Add A Cajun Twist To Your Corned Beef This St. Patrick’s Day
What's better than corned beef? Cajun corned beef, obviously!
I mean, corned beef is good, but we all know that nothing beats some good old fashioned Louisiana cooking. So, there's no question that Cajun corned beef is going to be delicious.
It may not be "traditional" but we like to do things a little differently in Louisiana anyway, so why not shake things up on St. Patrick's Day too?

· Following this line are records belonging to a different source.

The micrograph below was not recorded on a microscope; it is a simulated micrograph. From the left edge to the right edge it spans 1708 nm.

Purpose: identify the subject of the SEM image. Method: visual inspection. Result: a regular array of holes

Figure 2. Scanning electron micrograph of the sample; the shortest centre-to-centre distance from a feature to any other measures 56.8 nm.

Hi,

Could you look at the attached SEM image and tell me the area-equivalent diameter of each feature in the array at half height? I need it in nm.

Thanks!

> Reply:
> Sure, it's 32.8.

According to Nana's Quick Recipes, Cajun corned beef isn't too difficult to make. Plus, you probably already have the extra Cajun ingredients hanging around the house.
Here's what you'll need:
- 3 to 5 pounds corned beef
- 1 large cabbage
- 4 large onions
- 4 cups sauterne wine
- 2 T worcestershire
- 1 whole cayenne pepper or a dash of hot pepper sauce
- Salt to taste
And here's how you make it:
- Cover corned beef with water.
- Add wine, Worcestershire and cayenne pepper.
- Boil until tender. ( 2 to 3 hours)
- Remove the corned beef and keep warm.
- Cut cabbage into quarters and add to the stock.
- Add whole onions and boil until tender; salt to taste.
- Slice beef and serve over cabbage.